You bought your SUV, not just because it gives you space, but because it gives you peace of mind.
The last thing you want is for your precious cargo — i.e., those passengers sitting in the third row — to be hurt along the way.
As it turns out, though, most crash tests don’t really account for the third row; there’s a pretty big focus on the driver and any passengers sitting in the first two rows. Your kids sitting in the back are, as far as crash tests are concerned, sitting in unknown territory.
Even the Insurance Institute for Highway Safety, which is one of the first organizations to actually implement third-row crash test dummy studies, isn’t taking into account a rear impact. It’s only studying a frontal impact at the moment.
But that doesn’t mean third-row passengers are in the danger zone (after all, rear collisions are often less fatal than front collisions). There are a few things you can do to make sure that everyone in your vehicle is safe and sound.
Adjust Head Restraints
Everyone who sits in a car without a car seat needs to ensure that the top of the head restraint reaches the top of their ears at the very lowest; ideally, the head restraint will be level with the top of the head, and the seat will be positioned so that the head is resting against the restraint.

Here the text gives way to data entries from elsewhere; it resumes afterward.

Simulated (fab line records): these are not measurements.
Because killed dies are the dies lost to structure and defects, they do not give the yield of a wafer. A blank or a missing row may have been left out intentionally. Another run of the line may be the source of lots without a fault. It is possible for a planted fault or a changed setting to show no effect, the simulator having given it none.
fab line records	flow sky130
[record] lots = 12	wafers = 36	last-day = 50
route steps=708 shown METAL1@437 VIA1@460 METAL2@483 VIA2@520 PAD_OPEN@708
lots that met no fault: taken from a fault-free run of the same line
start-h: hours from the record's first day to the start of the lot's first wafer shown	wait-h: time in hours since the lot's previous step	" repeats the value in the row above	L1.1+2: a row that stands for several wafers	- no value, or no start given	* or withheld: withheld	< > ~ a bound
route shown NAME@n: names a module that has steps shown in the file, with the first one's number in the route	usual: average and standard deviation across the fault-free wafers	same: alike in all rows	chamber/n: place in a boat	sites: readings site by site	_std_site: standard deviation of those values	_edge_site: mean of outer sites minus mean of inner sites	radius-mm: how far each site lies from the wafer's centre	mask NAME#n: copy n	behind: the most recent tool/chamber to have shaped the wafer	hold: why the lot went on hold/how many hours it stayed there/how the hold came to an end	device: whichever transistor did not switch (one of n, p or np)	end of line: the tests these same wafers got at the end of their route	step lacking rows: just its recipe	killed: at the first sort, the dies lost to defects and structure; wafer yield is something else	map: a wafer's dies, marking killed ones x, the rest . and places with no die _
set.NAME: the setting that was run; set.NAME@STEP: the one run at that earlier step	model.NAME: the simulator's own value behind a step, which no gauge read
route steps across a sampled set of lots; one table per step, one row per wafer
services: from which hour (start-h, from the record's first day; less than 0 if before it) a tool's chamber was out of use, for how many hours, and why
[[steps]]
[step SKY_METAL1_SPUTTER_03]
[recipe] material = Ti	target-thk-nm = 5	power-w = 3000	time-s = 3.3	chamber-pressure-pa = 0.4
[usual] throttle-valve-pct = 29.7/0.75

This rule can exclude some adults from sitting in the back row, especially those that are taller. My brother, at a towering 6’1″, will still try to sit in the very back row of my mom’s Nissan Armada, despite the fact that his head brushes the ceiling and there’s a good six inches of space between where the headrest ends and his head begins. If he were to get in an accident, the force could pitch him forward and then backward, straining his neck and possibly causing severe injuries. Save the third row for the people who fit there best.
Double-Check the Car Seat
It can be tempting to fit your kid into a car seat that they’re either not ready for or have seriously grown out of — those seats can be expensive, and you’ll likely convince yourself that there’s not a high probability of there being a serious crash before you have your child in a properly-fitted seat.
You don’t want to be caught out, though; make sure that you always have your children in a properly-fitted seat — especially if they’re going to be sitting in the rear seat, where we don’t have the data available to understand how they could be impacted in a crash.
Related: The Safest Cars on the Road: Why Lighter, More Fuel Efficient, Rather than Older, Heftier Cars, Are Safer
Consider the Middle
If the middle seat of your third row has a three-point seatbelt and appropriate headrest, consider having your children or car seats located there instead of on the sides. The center provides some insulation from side-rear impacts, which can give some much-needed space between your child and the crash point.
Look for Airbags
The very best thing when buying a three-row SUV are side-curtain airbags that reach all the way back to the rear seat. That’s not always a case, so you have to make sure it’s available on the model you choose.